The Giants are probably stuck with Devers unless they take pennies on the dollar. But if it’s a fresh start they’re seeking, and heavens knows they need one, they’ll almost certainly have to explore it.
Posey earned praise last year when he traded four players to Boston for Devers, whom the Red Sox were eager to ditch just 17 months after signing him to a 10-year, $313.5 million contract. Devers was the difference-making slugger that three of Posey’s predecessors had tried and failed to acquire since the end of the Barry Bonds era. It was the executive version of taking a big swing, which is what modern hitters are supposed to do. Sometimes it won’t work out. Player misevaluations happen every year in every front office. The Devers trade remains solid in concept, even if we’re getting a better idea why the Red Sox were so eager to send him elsewhere.
It’s the decision to hire Vitello to replace Bob Melvin that makes you wonder if Posey is cut out for this.
Vitello might be a “good hang,” to use one of his stock phrases. And given the front office’s misses on the pitching end this winter, the Giants probably would be a fourth-place team right now even if Bruce Bochy or the disembodied ghost of John McGraw were managing this team.
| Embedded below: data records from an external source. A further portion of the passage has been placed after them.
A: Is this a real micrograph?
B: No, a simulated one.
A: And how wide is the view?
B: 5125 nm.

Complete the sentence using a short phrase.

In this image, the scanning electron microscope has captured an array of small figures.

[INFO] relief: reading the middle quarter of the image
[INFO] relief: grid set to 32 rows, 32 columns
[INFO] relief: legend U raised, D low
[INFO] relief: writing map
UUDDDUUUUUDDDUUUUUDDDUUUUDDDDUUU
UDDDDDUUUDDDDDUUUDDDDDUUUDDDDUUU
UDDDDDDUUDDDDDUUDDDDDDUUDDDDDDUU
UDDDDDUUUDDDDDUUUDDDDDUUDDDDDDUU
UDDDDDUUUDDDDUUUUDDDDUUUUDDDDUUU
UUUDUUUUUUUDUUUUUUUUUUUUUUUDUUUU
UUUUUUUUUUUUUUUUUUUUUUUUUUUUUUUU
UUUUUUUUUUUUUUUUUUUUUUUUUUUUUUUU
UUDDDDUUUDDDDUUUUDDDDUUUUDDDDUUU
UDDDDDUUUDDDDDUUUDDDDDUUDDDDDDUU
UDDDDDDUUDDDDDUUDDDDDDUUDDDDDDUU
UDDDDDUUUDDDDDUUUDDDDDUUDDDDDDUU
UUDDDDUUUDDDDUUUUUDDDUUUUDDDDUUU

Vitello also outshone his boss on Tuesday when it came to offering support to fans upset by the Pride Night decisions made by the four pitchers, saying, “I would hope and expect the vibe out there is how important it is for (players) to be inclusive of everybody in the fanbase or who wants to be part of the fanbase. Those are the conversations I’ve been privy to. I know Buster spoke with some people today about it.”
But those were sentiments that Vitello needed to relay to the clubhouse before June 12, not after it. Does anything about Vitello’s messy and unfocused public interactions lead you to doubt Manfred’s characterization of the team’s “inadequate and unclear” communication with players over their ability to wear their standard hat on Pride Night?
The Giants might be just a professional baseball team, but the Bay Area is a unique place. Even as institutions crumble around us, it’s a region that demands more from its institutional leaders. Posey had a “great aura” as a player, as Shohei Ohtani once described it. But to be a leader requires more work than that. And it requires some willingness to wade into political topics.
Instead, by offering silence and stonewalls, the Giants made the worst possible impression Tuesday afternoon. They left you to ponder a gnawing possibility: that if they said what was really on their minds, you might not like it one bit.
When the NCAA determines that an athletic program has lost institutional control, it’s the precursor to a death sentence. Obviously, it doesn’t work that way for a major league franchise. The Giants, after a 3-1 victory over the A’s Tuesday night, will play 84 more games this season. Barring a work stoppage, they’ll play a full, 162-game schedule next year, too.
But losing has consequences. If they have to start over, maybe they’ll leave it to the next president of baseball operations to do things like fire the manager or trade the highest paid player. It’s a lot easier to clean house when you didn’t buy the furniture.
For now, with his grace period expired and his credentials in question, it’s still Posey’s job to reestablish control.
“I’m committed to seeing it through,” Posey said. “What we all like about sports, is it’s a meritocracy. So, if you play well, you stay. Or the team plays well, and you win a bunch of games, you stay.
“If not, then there’s conversations that have to be had.”